Tahira Kashyap’s directorial debut is a sweet relief as it explores the love story of a sweet nascent boy Maninder (Mihir Ahuja) and Nimmi (Kajol Chugh) who is his temporary neighbour on quarantine. Both share a mutual love towards music and we hear Ayushmann Khurana’s voice and composition through them. The script makes one reminisce about their first love and the naivety that came along with it.
Anand Tiwari’s ‘Star Host’ is set in the charming town of Mahabaleshwar where Aditya (Rohit Saraf) and Tara (Simran Jehani) meet by accident. Their collision sets the tone for a journey of self discovery, love and adventure. While the film is replete with philosophical anecdotes and is supported by good acting, the script falls short at points and makes the audience crave for a more wholesome ending.

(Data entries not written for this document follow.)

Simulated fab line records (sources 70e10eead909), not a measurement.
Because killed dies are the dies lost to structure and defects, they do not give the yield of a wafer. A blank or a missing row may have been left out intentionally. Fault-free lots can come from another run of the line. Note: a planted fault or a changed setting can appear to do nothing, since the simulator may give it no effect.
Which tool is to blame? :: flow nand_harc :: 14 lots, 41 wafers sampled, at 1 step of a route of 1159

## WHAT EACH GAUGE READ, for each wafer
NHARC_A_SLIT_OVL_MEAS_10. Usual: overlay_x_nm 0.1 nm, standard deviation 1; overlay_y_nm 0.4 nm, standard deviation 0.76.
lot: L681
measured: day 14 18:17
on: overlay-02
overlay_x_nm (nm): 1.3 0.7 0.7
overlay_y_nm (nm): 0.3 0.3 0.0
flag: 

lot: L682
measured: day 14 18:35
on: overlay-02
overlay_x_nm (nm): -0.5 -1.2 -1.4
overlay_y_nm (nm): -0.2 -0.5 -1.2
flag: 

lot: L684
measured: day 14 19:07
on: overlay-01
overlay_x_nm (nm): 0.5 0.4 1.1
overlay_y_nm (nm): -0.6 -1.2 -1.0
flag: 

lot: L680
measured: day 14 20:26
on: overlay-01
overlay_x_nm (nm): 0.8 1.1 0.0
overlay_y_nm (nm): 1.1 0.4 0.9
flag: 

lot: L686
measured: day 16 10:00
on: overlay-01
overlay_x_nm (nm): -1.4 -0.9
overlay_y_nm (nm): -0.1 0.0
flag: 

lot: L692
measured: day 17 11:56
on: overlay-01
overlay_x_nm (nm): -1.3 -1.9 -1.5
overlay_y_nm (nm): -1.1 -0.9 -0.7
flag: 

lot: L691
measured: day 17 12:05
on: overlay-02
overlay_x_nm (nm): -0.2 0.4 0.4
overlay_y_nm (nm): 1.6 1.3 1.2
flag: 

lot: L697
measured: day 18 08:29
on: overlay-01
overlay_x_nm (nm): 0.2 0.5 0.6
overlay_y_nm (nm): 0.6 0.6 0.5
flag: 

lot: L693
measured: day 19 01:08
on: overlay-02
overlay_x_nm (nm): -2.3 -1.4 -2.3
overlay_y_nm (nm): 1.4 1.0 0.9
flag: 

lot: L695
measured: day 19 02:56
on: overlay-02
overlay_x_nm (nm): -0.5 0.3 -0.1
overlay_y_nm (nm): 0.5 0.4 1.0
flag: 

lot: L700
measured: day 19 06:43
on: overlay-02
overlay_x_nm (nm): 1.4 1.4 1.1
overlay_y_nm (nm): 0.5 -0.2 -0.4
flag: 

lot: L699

‘She loves me, she loves me not’ is directed by Danish Aslam & he beautifully captures the essence of queer love. Muskaan (Sanjeeta Bhattacharya) and Tarasha (Saba Azad) tell their story in an endearing way. From brilliant transitions between scenes to seasoned acting, this short film is lighthearted even if it lacks finesse at certain points. The script delivers a contemporary take on setting boundaries in love and de-stigmatises the romanticism of healing your partner with your love.
Sachin Kundalkar’s ‘Interview’ is a peculiarly fresh take on love and tends to stand out for the same. Shahana’s (Zayn Marie Khan) confidence not only rubs off on Rajeev (Neeraj Madhav) but also rubs off on us as the audience. The ability of the actors to bring justice to a well rounded script is unparalleled. With two protagonists from different cities and cultures, they meet at an interview as we witness an unlikely affection grow.
Jaydeep Sarkar’s ‘Ishq Mastana’ is the final short film of this anthology. From personal baggage to activism, the director pushes Mehr (Tanya Maniktala) and Kabir (Skand Thakur) to find love in an unexpected setting. While the film is unable to achieve a depth of character in 30 minutes, it does leave one feeling warm and fuzzy by the end of it.
While the stories and characters serve us a concoction of mixed feelings and may not necessarily leave a profound impact, the anthology stays true to delivering sweet romantic beginnings, especially heartwarming in the state the world is currently in. This series encourages a diverse range of storytelling in the genre of romance and leaves one yearning for meet-cutes and juvenile love. Feels Like Ishq is a laid-back watch and is set to put one in a good mood through its heartwarming content.
According to me, the anthology has done justice to its proposed crux- young love. It does not deliver happy endings but instead a vague sense of how love stories begin. The audience is left to direct the rest of the lives of the character as they wish, and that in itself is noteworthy.
Feels Like Ishq is now streaming on Netflix.